Archive for October, 2009

Stupidity, the Bookkeeper and the Road to Hell

Saturday, October 31st, 2009

It’s Halloween, so I must share a spooky stuper (short for an alarmingly stupid person) tale, only it’s not a tale because it’s completely true. Caution: this is not for the feeble minded.

I currently share an office, as I await a move into a new building. My office-mate and I actually head different charitable-type, organizations. My calls are all of the confidential priest-penitent, shrink-nutcase, child-imaginary friend, privileged sort. But alas, for two freaking hours weekly, I am exposed to a stuper…the bookkeeper, Marian,  who not only stops what she’s doing to listen to my conversations, but maintains a running (or should I say tripping and stumbling?) commentary.

“Is that a misdemeanor?” Marian asks after one of my calls. Only in her voice, it sounds like this:

“IIIIIIs thaaaaaat aaaaaa missssdemeeeeeanorrrr?” And don’t forget to add the rise and fall of many octaves and pitches within that one question, and the fact that this is not my bookkeeper. If she was, she would have been fired the moment she opened her mouth. In fact, she never would have been hired.

On my very first day on the job, Marian said, without taking one breath and with the lilt that would make Mother Teresa want to smash a crystal vase over her head (Marian’s head, not the good mother’s, God rest her soul).

“I would not want to be you. Your job is so stressful. Everything’s a mess. This office is a disaster. The sky is falling. Elvis is dead. Are those Prada shoes?”

As you may imagine, I threw back my head, laughed heartily like the lumberjack after hungrily wolfing down the mile high stack of pancakes, and replied, “Yes.”

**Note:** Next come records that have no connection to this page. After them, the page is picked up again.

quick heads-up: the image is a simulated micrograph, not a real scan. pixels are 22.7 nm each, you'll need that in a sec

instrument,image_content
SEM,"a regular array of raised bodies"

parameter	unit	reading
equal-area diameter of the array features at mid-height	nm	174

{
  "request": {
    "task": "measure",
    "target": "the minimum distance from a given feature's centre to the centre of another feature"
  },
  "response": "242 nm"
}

Fast forward six weeks. Marian’s ramblings continue, and I move into an adjacent office during the Marian hours. I had to. I grew tired of handcuffing myself to the oversize, industrial strength, heavy-duty copy machine (my desk didn’t do the trick) to refrain from beating Marian to a fine pulp.  But my move proved fruitless, as determined idiots are not easily put off. While I was on the phone, Marian popped her head in and asked in her slow, drawn out, totally moronic way,

“Don’t you hate it here?”

I stared at her blank, but sincere face, her jack o’lantern smile, and realized she was truly the original road-to-hell paver. I replied,

“I absolutely love it!”

I continued my call, and Marian slinked away.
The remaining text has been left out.